In the meantime, you might consider using the crosswalk we’ve posted here, which describes associations between 2013 metro areas and 2020 PUMAs. Any ACS respondent who resides in a PUMA with a majority of its population in an identifiable metro area should be assigned a code for that metro area. We believe the crosswalk accurately describes these associations, but the MET2013 variable is currently missing a number of associations between PUMAs and metro areas.

While we are currently investigating concerns regarding some MET2013 areas in the 2022 files (specifically those that are identified with a commission/omission error), the San Diego metro area is coded correctly using the 22 PUMAs that are all fully contained within the metro area. You can find the list of PUMAs that compose each metro area in the Crosswalk Between 2013 MSAs and 2020 PUMAs document on the resource page that Jonathan linked to. A tabulation of the data confirms that all of these PUMAs are correctly coded with MET2013 = 41740.

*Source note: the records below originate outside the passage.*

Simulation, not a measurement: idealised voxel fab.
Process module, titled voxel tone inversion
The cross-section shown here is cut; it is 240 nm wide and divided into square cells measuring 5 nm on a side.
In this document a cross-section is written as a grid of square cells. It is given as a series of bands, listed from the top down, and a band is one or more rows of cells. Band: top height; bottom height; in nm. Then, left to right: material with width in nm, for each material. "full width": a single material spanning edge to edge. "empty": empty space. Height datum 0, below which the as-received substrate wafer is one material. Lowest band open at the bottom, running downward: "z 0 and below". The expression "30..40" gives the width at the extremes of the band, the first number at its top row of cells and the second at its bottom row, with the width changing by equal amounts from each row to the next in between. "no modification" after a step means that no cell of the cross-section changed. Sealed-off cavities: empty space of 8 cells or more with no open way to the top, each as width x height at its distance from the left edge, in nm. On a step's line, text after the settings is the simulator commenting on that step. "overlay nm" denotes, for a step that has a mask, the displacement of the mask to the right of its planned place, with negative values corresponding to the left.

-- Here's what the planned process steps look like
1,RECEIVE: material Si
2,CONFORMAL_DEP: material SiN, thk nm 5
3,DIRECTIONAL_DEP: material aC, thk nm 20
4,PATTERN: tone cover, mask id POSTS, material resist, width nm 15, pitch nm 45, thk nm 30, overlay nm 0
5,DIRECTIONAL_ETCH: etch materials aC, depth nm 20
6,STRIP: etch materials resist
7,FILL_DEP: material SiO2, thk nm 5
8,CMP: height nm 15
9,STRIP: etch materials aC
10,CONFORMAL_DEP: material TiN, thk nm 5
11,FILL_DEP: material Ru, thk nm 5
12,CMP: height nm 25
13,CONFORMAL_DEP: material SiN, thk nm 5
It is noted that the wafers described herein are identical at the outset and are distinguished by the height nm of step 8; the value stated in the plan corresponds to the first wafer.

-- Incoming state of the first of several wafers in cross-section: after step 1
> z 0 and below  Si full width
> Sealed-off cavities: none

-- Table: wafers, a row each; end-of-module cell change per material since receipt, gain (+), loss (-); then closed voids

I suspect the issue you are encountering is that the codes for PUMAs change over different vintages; PUMAs are updated following each decennial census, creating a new vintage of PUMAs that may use codes from the previous vintage but associate them with a different PUMA. For example, PUMAs 7303, 7304, and 7305 (in STATEFIP = 6) were part of the San Diego metro area in 2012-2021, however, the 2022 vintage PUMA boundaries affect these codes. The area that PUMA 7303 encompassed (Vista City) from 2012-2021 is covered by PUMA 7323 in 2022-onwards (you can see an overlay of the two PUMA vintages on this page).

Thanks for your answer. After reviewing the dataset again, I doubt some 2022 PUMAs are not correctly matched with MET2013. I just looked at the 2022 ACS sample for the San Diego MSA.
I keep only the observations with statefip==06 & countyfip==073 since San Diego MSA consists of one county of San Diego.

There remain 32,966 observations. Among these, 8,087 data points are assigned as ‘not in identifiable area’ for MET2013. The other 24,879 obs are labeled as San Diego-Carlsbad.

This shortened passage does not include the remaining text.